Posted 12/13/2005 8:30 AM (GMT 0)
Well, I'm still thinking. There are obvious connections--you kept loosing everything that represented safety through the faults of others--so that would make it hard for you to trust that anything involving others. Rather than admit fear of lose, it sounds almost like something in your brain is putting everything on fast forward--to get it over with and avoid fear.
I remember a short period similar to what you described. I saw a news story about a brand new subdivision of improperly built houses--city had just condemned every house in the subdivision. Many people spoke, but the one I looked at was a 90 year old woman, who said she had spent all of her savings to buy that house. Insurance wouldn't cover the loss, so she'd lost everything.
I had never handled loss very well and just before seeing that news show, I'd gone through the worse loss of my life. I was especially vulnerable right then, and it hit me especially hard. I sat crying for her and myself, thinking does it never end? and that I didn't want to live 50 more years if that was how things are.

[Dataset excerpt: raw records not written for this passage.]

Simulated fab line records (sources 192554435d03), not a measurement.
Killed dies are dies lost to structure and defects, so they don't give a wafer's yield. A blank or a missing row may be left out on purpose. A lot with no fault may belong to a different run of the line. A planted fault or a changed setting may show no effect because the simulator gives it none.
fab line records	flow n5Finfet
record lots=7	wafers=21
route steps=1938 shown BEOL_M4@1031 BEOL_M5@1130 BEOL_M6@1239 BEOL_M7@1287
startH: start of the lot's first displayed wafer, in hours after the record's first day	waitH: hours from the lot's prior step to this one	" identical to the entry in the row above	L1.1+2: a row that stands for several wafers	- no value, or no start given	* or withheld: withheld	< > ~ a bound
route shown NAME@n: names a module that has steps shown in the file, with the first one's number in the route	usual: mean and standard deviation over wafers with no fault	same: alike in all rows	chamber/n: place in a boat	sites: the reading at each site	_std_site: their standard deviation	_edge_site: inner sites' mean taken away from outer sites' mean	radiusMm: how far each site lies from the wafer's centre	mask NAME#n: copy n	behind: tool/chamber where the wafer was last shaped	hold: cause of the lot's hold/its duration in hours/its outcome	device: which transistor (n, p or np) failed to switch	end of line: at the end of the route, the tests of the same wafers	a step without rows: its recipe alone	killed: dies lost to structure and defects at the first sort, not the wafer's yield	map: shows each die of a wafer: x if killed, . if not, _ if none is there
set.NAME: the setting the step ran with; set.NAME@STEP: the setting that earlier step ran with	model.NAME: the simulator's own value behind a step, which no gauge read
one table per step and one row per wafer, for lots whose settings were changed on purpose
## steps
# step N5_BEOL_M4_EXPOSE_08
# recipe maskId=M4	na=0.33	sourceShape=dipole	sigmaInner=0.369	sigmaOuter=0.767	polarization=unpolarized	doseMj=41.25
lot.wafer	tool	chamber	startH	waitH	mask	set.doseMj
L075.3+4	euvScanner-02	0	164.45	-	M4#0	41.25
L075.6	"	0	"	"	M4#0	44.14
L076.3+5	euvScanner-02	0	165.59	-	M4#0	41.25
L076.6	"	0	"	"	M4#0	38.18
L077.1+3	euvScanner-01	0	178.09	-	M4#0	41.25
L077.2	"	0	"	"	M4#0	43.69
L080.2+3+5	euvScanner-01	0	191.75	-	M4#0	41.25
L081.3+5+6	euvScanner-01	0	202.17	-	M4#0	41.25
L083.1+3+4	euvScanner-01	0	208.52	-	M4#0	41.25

Today, instead of a single lady showing and proving that life plays dirty tricks, we have the World Trade Center, Afganistan, Iraq, and New Orleans--showing and proving the world is not a safe place. That's a lot working on your already existing subconscious fear of loss.
The trick is of course to put those fears aside, but how is difficult to answer. So as always, I have a story, but this one is made up.
Lake People and Stream People
Lake people prefer to sit in the middle of the lake in comfort on a houseboat. They have kitchens, living rooms, bedrooms, all things to make life easy. If it rains they sit in comfort on their lawn chairs under a great tarp. They feel smug and happy with their choice for they have gotten far from the shore and from people or things which can hurt them. They are safe and pleased to be able to view the world around them.
Stream people use canoes. They live a much harder life. They have to take the canoe out of the water at night or when it rains. They have to make a shelter, start a fire, and cook what they find along the way. During the day they have to be on constant watch for rapids or falls and may have to take the canoe out of the water and carry it past the dangers. If rapids or falls don't get them they can be attacked from shore. So they live a life of viligence rather than safety and comfort, but they love the multitude of views of the stream, shore, the land beyond.
But life is not always made up of normal things. Lightening could strike the houseboat, start a fire, and sink it and all the belongings of the lake people would be lost, forcing them to swim to shore. Another lightening strike could hit the canoe, but the canoe people being the more viligent would already be on shore. They would have pulled out their belongings--and when the storm ended, they would simply build another canoe and keep on moving, ready to see and be part of more.
End of story
So the point is that people who move through life, may have more work and less ease, but they have strength. There is a permanance to them, that comes from within themselves--not their possessions.
That elderly lady whose house was condemned was a stream person. She said, I lost everything. She did not say, like the younger ones had, what am I going to do? She did not say like the younger ones had, who is going to help me? She just stated the fact--not sad, not self-fortifying--just this is where I am. She was in the stream--even at 90. In fact the story is about her and the lake people, who were also interviewed.
The sense of loss and fear of loss you feel is as real as it can be--and it will stay that real as long as you stay a lake person. You have made decisions, like leaving your home when you were 16 and not marrying that first young man, that show you were a stream person then.
You may not have been happy, but you jumped off your mom's houseboat and out of the one you would have had with the young man--you got in the stream. So we know you know how to survive in the stream. That makes me wonder if you are seeing a lake and houseboat in your future and sense those bigger dangers, bigger losses.
So considering what you have said and what I have written, I would guess that the fastest way for you dump the fears, is to start thinking,
I am a stream person, I can handle whatever comes my way.
Good times to say it to yourself would be at bedtime, when you hesitate to make a decision, and when fear crops up. I don't know that it will work, but it did help me.